While Hesse is at pains to describe aspects of the daily order of Castalia, the novel is starkly absent the details that explicate the personality or spirit of the place, that sensability that ought to evoke the sympathy of the outsider, in this case the reader. Indeed, while Joseph Knecht seems a reasonable hero of this abstruse world, his sense of appreciation for selected characters--Elder Brother (who has left Castalia to live as a hermit in the Bamboo Grove, where he studies Chinese, I Ching, and Chuang-tzu), Father Jacobus (historian at Mariafels monastery and occasional Vatican diplomat), and the Music Master, Joseph’s first teacher)—-nevertheless reveals a failed capacity for sympathy, an intellectualized sense of loyalty and discomfort rather than an emotion that the reader can share intimately.

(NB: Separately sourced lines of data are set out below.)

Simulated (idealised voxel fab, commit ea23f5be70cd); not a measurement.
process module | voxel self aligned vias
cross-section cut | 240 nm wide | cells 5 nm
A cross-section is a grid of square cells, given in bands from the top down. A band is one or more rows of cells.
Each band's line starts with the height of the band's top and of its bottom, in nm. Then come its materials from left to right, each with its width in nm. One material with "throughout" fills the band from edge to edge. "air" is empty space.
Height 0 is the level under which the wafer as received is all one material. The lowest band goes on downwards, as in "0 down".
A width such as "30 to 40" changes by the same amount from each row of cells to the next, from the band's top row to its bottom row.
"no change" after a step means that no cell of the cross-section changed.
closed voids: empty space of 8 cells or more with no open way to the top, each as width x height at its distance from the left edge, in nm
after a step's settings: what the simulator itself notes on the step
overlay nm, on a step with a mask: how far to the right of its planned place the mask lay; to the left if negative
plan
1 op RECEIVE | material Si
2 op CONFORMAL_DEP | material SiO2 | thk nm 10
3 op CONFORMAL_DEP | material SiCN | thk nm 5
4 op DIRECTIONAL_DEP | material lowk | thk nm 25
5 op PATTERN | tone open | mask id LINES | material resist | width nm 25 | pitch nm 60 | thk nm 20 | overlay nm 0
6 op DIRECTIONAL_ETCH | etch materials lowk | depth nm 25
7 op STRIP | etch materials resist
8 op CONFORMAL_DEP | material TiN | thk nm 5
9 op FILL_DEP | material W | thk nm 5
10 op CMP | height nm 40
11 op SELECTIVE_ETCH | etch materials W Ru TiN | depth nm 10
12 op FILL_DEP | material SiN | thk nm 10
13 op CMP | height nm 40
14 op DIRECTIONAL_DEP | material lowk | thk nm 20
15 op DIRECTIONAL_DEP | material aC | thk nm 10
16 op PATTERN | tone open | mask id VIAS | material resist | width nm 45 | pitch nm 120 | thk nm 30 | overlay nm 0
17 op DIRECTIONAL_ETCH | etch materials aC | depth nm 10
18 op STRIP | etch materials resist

Knecht's low-key loyalty is in sharp contrast to his relations with the outsider Plinio Designori, formerly a Castalia student and as an adult a worldly political climber among the wealthy and powerful classes. Like a false spirit, a gnostic double, Plinio flaunts criticism of the stifling atmosphere of Castalia only to come back as an adult to sit on its board and corrupt the vacillating Knecht just as Knecht has begun to exhaust what he believes he can accomplish in Castalia. Knecht is lured by Designer into quitting Castalia for the world. During the process of corruption, the reader hopes for a voice of warning in Knecht's simple conscience, but Hessse does not flinch. Knecht's formal resignation rings hollow to the Castalia president. We know the destiny that will follow. Believing himself ready to abandon Castalia and thrive in the outside world, Knecht is lured by Designori to leave Castalia and to become tutor to the latter's obnoxious son Tito. (The similarity to the name of Tadzio, Thomas Mann's Death in Venice equivalent, is suggestive here.) Knecht's naivety is handily exploited. That Knecht dies so soon afterwards in a feat of bravado seems a hasty finish to the meticulous handicraft of the lengthy novel, and disabuses the reader of Knecht's supposed virtues built up so laboriously by Hesse over four hundred-plus pages.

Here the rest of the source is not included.